Burkina Faso imposes immediate ban on fresh tomato exports to safeguard local processing industry

Burkina Faso’s military-led government has announced an immediate suspension of all fresh tomato exports across the country, in a decisive move to protect domestic processing industries from supply shortages.

The ban, effective from March 16, 2026, was jointly announced by the Minister of Industry, Commerce and Artisanat, Serge Gnaniodem Poda, and the Minister of State for Agriculture, Water, Animal and Fisheries Resources, Commandant Ismaël Sombié.

According to a joint communiqué released by the two ministries, the measure applies nationwide “until further notice” and targets all economic operators engaged in the fresh tomato trade. The government cited the urgent need to guarantee sufficient supplies to Burkina Faso’s national tomato processing units as the primary motivation for the export restriction.

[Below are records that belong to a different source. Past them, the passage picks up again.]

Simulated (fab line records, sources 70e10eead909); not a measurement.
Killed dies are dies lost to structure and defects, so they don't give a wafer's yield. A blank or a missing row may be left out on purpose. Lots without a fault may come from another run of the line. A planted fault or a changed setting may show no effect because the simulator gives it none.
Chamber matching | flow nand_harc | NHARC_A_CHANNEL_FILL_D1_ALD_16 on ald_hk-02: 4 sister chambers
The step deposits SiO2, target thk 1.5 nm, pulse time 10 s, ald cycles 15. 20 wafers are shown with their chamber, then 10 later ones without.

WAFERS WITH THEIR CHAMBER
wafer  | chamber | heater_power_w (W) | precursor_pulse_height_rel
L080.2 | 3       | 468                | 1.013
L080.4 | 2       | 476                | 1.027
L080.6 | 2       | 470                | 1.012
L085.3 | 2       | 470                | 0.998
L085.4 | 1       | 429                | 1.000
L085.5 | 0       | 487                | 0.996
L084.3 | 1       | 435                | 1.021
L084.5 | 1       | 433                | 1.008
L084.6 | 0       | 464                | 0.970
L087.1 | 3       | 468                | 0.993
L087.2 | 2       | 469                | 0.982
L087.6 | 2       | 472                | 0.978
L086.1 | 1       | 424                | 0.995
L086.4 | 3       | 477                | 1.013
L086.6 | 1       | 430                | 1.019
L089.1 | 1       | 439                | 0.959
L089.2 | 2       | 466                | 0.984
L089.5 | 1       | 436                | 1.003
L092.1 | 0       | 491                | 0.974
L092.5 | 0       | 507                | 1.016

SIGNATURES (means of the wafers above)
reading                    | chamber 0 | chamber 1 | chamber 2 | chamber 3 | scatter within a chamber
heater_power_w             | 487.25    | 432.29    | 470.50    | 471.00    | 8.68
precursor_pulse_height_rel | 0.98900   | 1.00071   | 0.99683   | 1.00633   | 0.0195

The suspension also extends to Special Export Authorisations (ASE), which have been halted with immediate effect. However, operators holding valid tomato export permits have been granted a two-week grace period from the date of the communiqué to finalise any ongoing export transactions. Following this deadline, all existing authorisations will be rendered null and void.

Authorities have warned that any breach of the directive will result in sanctions under existing regulations. Goods confiscated for violating the ban will be handed over free of charge to industrial tomato processing establishments operating under the country’s popular shareholding framework.

The latest policy reflects Burkina Faso’s growing emphasis on developing its agro-processing sector as part of a broader strategy to reduce dependence on raw commodity exports—an approach that has gained momentum under the transitional administration of Captain Ibrahim Traoré.

Industry observers note that the ban is likely to disrupt cross-border tomato trade within the West African sub-region, particularly affecting neighbouring Ghana, which shares significant economic and agricultural ties with Burkina Faso. Northern Ghana, which depends heavily on cross-border agricultural flows, could experience local market price fluctuations as supply patterns adjust.

The government has called for the cooperation of all stakeholders in the tomato value chain, including border control services and security forces, to ensure full compliance with the directive.

The development comes amid reports of tensions along the Burkina-Ghana corridor, following recent attacks on Ghanaian egg traders in Burkina Faso, highlighting broader challenges facing cross-border agricultural trade in the region.